Hezbollah Strikes Israel, Says It Foiled Israeli Incursions
Hezbollah fired projectiles into Israel on Wednesday and said it foiled ground incursions, a day after Israeli Prime Minister Benjamin Netanyahu warned Lebanon could face destruction like Gaza.
Netanyahu is set to speak with US President Joe Biden on Wednesday about Israel's response to last week's missile attack by Iran, Hezbollah's main backer, US news outlet Axios reported, citing US officials.
Hezbollah said it repelled two Israeli attempts to breach border areas, using rocket-propelled weapons and engaging in ground combat with Israeli soldiers.
Israel said its air defences intercepted two projectiles fired from Lebanon, setting off sirens around Caesarea, south of Haifa.
On Tuesday, the military said Hezbollah had fired 180 projectiles at Israel, mainly around Haifa, as Israel escalated its ground offensive along Lebanon's southern coast.
Netanyahu's stark warning came a year and a day after the start of Israel's war against Hezbollah ally Hamas in Gaza.
"You have an opportunity to save Lebanon before it falls into the abyss of a long war that will lead to destruction and suffering like we see in Gaza," he said in a video address.
"I say to you, the people of Lebanon: Free your country from Hezbollah so that this war can end."
As Israel battles Hamas in Gaza, it also aims to secure its northern border to allow tens of thousands of Israelis displaced by the cross-border fire to return home.
Both Hamas and Hezbollah have vowed to keep up their attacks, with Hezbollah's deputy leader Naim Qassem on Tuesday saying the group would make it impossible for Israelis to return to the north.
Israel has intensified strikes on Hezbollah strongholds in Lebanon since September 23, leaving more than 1,150 people dead and forcing more than a million to flee.
Most of its strikes have targeted southern and eastern Lebanon, as well as south Beirut.
Israel's military said Tuesday it was broadening its offensive.
On its Telegram channel, the military said its 146th Division began "limited, localised, targeted operational activities" against Hezbollah in Lebanon's southwest.
A day earlier, it had warned people to stay away from the southern part of Lebanon's Mediterranean coast, with a spokesman saying Israel would "soon operate in the maritime area against Hezbollah's terrorist activities" south of the Awali river.
In Sidon, fishermen stayed ashore and the seafood market was unusually quiet.
"If we don't go out to sea, we won't be able to feed ourselves," said one of them, Issam Haboush.
The Israeli military on Tuesday said it hit Hezbollah's south Beirut bastion, where a strike last month killed the militant group's leader Hassan Nasrallah.

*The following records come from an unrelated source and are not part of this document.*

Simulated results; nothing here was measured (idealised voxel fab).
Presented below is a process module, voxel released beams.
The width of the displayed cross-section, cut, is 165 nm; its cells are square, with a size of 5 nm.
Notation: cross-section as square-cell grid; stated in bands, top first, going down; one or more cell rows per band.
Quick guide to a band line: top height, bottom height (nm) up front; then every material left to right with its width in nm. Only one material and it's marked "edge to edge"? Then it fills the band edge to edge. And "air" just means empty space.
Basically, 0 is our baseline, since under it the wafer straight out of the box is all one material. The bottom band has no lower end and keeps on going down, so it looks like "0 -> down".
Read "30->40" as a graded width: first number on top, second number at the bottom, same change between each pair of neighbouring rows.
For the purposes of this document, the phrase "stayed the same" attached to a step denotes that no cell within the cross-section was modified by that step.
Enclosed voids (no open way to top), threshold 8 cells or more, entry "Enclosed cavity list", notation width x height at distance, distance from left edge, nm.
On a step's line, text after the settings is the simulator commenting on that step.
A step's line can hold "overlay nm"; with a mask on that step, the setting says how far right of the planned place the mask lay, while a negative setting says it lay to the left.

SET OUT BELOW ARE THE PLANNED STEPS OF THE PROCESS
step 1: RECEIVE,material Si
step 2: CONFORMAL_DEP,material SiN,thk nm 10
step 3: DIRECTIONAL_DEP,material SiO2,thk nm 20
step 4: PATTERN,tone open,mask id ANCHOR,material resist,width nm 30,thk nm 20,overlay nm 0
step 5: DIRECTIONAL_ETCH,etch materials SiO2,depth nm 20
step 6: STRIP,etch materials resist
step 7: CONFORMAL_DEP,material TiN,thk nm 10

It later said it dismantled a Hezbollah tunnel leading from Lebanon into Israel.
Hezbollah said it repelled Israeli troops who "infiltrated from behind" a UN peacekeepers' position in the southern border village of Labboune.
Hezbollah's deputy leader said that despite Israel's "painful" strikes, the group's leadership was in order and its military capabilities were "fine".
Israeli Defence Minister Yoav Gallant said Hezbollah was " a battered and broken organisation, without significant command and fire capabilities, with a disintegrated leadership following the elimination of Hassan Nasrallah".
Gallant had been due to visit Washington for talks on Wednesday that were expected to focus on Israel's response to Iran's missile attack last week.
But the Pentagon confirmed the visit had been postponed, after Israeli media reported Netanyahu had demanded that the cabinet decide on the action to be taken before Gallant's departure.
Tuesday's increased fighting came a day after Israelis and people around the world marked the first anniversary of Hamas's October 7 attack on Israel.
For families of the bereaved and relatives of 251 people taken hostage into Gaza, the pain was especially acute.
Of the total number, 97 hostages are still being held, including 34 the Israeli military says are dead.
Hamas's October 7 attack resulted in the deaths of 1,206 people, mostly civilians, according to an AFP tally based on Israeli official figures, which include hostages killed in captivity.
Israel's retaliatory military offensive has killed 41,965 people in Gaza, most of them civilians, according to figures from the Hamas-run territory's health ministry that the United Nations has described as reliable.
The conflict has since spread across the wider region, with Israel battling Iran-backed groups in Lebanon, Yemen and Syria.
The Syrian government said seven civilians were killed in an Israeli air strike in Damascus Tuesday, that a war monitor said targeted a building used by Iran's Revolutionary Guards and Hezbollah.
Electrician Adel Habib, 61, who lives in the building, said he was on his way home when the strike hit.
"These were the longest five minutes of my life until I heard the voices of my wife, children and grandchildren."
A year after Israel's military offensive began in Gaza, swathes of the territory have been reduced to rubble, and nearly all its 2.4 million residents have been displaced at least once.
Philippe Lazzarini, head of the UN agency for Palestinian refugees, UNRWA, posted on X Wednesday that there was "no end to hell" in northern Gaza.
He criticised Israeli evacuation orders ahead of pending military operations, saying: "Many are refusing because they know too well that no place anywhere in Gaza is safe."
On Tuesday, the territory's civil defence agency said an Israeli strike on a refugee camp in central Gaza killed at least 17 people.